The velvet underground
TEN OF THE NEW YORK ALT-ROCK PIONEERS’ FINEST FILM TRIPS…
1 ‘Pale Blue Eyes’ ADVENTURELAND, 2009
Director Greg Mottola fell for the “longing and unhappiness” in the Velvets’ desperately plaintive song of doomed, adulterous love. So good, he indulges its sweet bummer beauty twice: once for the kiss, next for the comedown, both to be lingered on.
2 ‘Stephanie Says’ THE ROYAL TENENBAUMS, 2001
Song of regret or realisation? Sorrow or sweetness? Either way, the VU’s achingly pretty lament flutters into earshot with the graceful lilt of the homecoming hawk in Wes Anderson’s tender comedy of emotional befuddlement.
3 ‘Heroin’ THE DOORS, 1991
“I feel just like Jesus’ son…” Val Kilmer’s Jim Morrison meets Crispin Glover’s Warhol in a close-to-divinity drug haze, astutely backed by the double-mallet thump and dark seduction of the VU’s slow-building hymn to opiated self-dissolution.
4 ‘Venus In Furs’ LAST DAYS, 2005
Nirvana covered ‘Here She Comes
Now’; Kurt Cobain included ‘New Age’ on a famous mixtape. But it’s the Velvet Underground’s piercing S&M drone-song that accompanies Gus Van Sant’s Cobain quasiportrait, alight with fitting sorrow and severity. “Taste the whip…”
5 ‘All Tomorrow’s Parties’ THE LORDS OF SALEM, 2012
“I locked down the rights to it in advance,” said director Rob Zombie. Good move: Salem’s climactic demonic ascension wouldn’t rise without the sulphurous insistence of the VU and Nico’s incantatory masterpiece.
6 ‘Oh! Sweet Nuthin’’ ZOMBIELAND, 2009
Not for the last time in 2009 (see also Adventureland), Jesse Eisenberg has a Velvets-based romantic epiphany on a night-time car ride. Here, Loaded’s forlorn hymnal accompanies his decision to stick with Emma Stone.
7 ‘I’m Sticking With You’ MORVERN CALLAR, 2002
Director Lynne Ramsay drops in the Velvets’ doleful sing-song devotional to smartly counter-intuitive effect in her mixtape-enriched film. Samantha Morton slices up her dead boyf’s body to the playful, proto-twee tune.
8 ‘Here She Comes Now’ ADVENTURELAND, 2009
Greg Mottola flaunts deep Underground love upfront in his summer romance. Adventureland drifts into view accompanied by the shortest, simplest song on White Light/White Heat:a dream-haze delight for die-hards.

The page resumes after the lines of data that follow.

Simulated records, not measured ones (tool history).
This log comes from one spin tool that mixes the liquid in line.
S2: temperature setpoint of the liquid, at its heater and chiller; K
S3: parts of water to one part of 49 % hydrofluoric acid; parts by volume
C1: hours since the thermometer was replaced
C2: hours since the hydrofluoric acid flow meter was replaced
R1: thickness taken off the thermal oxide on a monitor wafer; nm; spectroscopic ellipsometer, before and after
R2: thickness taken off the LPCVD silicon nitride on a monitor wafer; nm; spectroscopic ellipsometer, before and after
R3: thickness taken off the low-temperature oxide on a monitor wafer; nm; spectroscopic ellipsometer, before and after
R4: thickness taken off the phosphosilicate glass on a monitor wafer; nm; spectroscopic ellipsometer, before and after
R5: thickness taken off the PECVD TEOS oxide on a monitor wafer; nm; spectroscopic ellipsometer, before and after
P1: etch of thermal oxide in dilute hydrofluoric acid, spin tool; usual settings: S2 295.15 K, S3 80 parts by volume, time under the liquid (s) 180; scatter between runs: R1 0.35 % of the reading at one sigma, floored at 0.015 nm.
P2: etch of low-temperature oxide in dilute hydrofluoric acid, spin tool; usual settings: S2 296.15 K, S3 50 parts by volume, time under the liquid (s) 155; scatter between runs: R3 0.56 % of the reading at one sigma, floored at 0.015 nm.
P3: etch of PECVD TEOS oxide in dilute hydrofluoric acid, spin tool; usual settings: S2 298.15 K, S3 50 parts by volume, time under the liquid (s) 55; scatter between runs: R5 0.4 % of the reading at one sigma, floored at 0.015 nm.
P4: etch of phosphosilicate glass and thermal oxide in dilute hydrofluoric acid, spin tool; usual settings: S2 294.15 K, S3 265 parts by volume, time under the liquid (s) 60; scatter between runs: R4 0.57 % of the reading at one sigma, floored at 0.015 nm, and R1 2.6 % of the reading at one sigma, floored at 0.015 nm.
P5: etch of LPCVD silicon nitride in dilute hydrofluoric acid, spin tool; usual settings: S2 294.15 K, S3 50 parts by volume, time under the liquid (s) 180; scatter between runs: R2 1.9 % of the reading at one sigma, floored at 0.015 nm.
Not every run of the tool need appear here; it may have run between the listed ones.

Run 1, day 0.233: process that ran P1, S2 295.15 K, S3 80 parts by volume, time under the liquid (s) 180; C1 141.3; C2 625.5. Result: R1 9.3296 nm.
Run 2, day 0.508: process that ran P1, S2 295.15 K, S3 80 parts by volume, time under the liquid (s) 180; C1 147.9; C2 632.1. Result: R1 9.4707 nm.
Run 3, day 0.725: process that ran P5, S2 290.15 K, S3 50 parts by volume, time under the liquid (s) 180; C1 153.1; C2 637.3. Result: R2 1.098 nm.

9 ‘Sweet Jane’ FEAR STREET: 1978, 2021
In a cute double-era grab, director Leigh Janiak used the Cowboy Junkies’ dreamy VU cover in 1994 then steered back to the source. Shadyside “weird girl” Sadie Sink and cop-to-be Ted Sutherland flirt to Reed’s indelible riff.
10 ‘I’m Waiting For The Man’ MEN IN BLACK 3, 2012
Even the hokiest on-screen ’60s happening demands The Velvet Underground’s input. As Tommy Lee Jones’ K encounters an Andy Warhol impersonator, MIB3 scores with the lean proto-punk urgency of Lou Reed’s jonesing trip to Lexington 125 for drugs.